The Kozhiglover explains that Korach had tremendous hislahavus in his avodas Hashem and therefore felt that Moshe's leadership was unnecessary. Does the presence of one string of techeiles really make a difference when the entire talis is made of techeiles? What Korach did not realize is that all his hislahavus and all the great avodah of those who stuck with him was due not to their own efforts and ability alone, but was due to their being in the presence of the tzadik hador Moshe Rabeinu. It was the one string of techeiles that elevated the rest of the talis.

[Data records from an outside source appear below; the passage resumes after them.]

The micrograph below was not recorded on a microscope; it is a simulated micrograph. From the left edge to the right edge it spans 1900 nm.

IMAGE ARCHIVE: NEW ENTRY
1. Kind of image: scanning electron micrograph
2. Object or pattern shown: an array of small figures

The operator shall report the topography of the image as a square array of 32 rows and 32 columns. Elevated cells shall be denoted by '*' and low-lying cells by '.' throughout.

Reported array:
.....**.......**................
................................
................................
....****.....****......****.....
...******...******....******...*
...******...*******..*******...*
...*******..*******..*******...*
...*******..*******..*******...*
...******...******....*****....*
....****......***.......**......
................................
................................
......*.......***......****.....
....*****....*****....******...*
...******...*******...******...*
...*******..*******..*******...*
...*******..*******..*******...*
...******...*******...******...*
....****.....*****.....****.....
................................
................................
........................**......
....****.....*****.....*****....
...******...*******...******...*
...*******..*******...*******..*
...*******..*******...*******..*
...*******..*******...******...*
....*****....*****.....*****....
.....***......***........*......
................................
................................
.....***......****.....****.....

We once discussed the Maharal's beautiful approach to Rashi's comment that Ya'akov requested that he not be mentioned in recounting the lineage of Korach. Rav Shach in his sefer on chumash writes more plainly that what Rashi means is that Ya'akov davened that he not be assigned any portion of blame for Korach's behavior. The Torah takes the position that certainly parents, but even grandparents and great-grandparents and generations back share in the responsibility for how the next generation turns out. Ya'akov did not want it said that somehow he did not put in enough effort in the chinuch of his children, which in turn led to a Korach generations later. This despite the fact that any minor mistake Ya'akov might have made (and we are speaking of Ya'akov Avinu, so the mistake would be subtle and very minor if there was one at all) had no effect at all on Levi, his son, as Levi himself was a tzadik and had children who were tzadikim. Apparently a minor mistake that is invisible one generation may resound many generation later in ways we might never imagine.
We see a similar idea in a positive vein as well. In an effort to quell the machlokes Moshe sought out Dasan and Aviram. "Vayishlach Moshe likro l'Dasan vaAviram bnei Elieav vayomru lo na'aleh." (16:12) Why does the Torah here make reference to Dasan and Aviram's father, "bnei Eliav" -- we already know from the first pasuk in the parsha who their father was? R' Avraham Yehoshua Heschel, the Apta Rav, in his Ohev Yisrael writes that Moshe was trying to find some way to turn Dasam and Aviram to good. Rather than fight them head on, he appealed to their "shoresh ha'neshoma," he went back to their roots. He reads the pasuk as follows: "Vayishlach Moshe," Moshe sent, "Likro l'Dasan v'Aviram," to call Dasan and Aviram not by their usual names, but by a different name -- "Bnei Elieav," "Children of Elieav." Moshe invoked the name of their saintly father.
We can understand this without getting into any mystical ideas. The names Dasan and Aviram were on most wanted posters, so to speak. They already were laden with the baggage of a lifetime of sin. Moshe had to remind Dasan and Aviram that they were not born that way. They were once Bnei Elieav, the name Eli-Av being a contraction of K-li / Av, Hashem is my Father. Their neshoma came from very holy roots, and they therefore had within them the potential for greateness and tzidkus -- if only they would acknowledge those roots. Moshe said, "I'm not calling you Dasan and Aviram anymore, because you are not really those bad guys everyone is talking about. You are really 'Bnei Eliav,' holy righteous Jews.
Unfortuantely, Dasan and Aviram's response was, "Lo na'aleh." We are not interesting in being elevated by your speech about the greatness of our lineage, the greatness of our neshoma.
There are teachers who I have heard always refer to students as this tzadik'l or that tzadik'l, when most of us would be tempted to call the same kids little monsters. The message is the same -- other people might call them Dasan and Aviram's, but deep down, their real name just might be tzadik'l.
And so we come full circle. Korach, as the Koshiglover explains, viewed his achievements as isolated from outside influence. Dasan and Aviram refused to allow the past lineage of their family, their neshomos noble roots, to influence their destiny -- they refused a name that connected with their family's past greatness. The musar haskel, as we learn from Ya'akov's tefilah, is what tremendous influence we indeed have over others, in particular over our children and grandchildren and great grandchildren, as every deed reveberates and impacts genrations to come.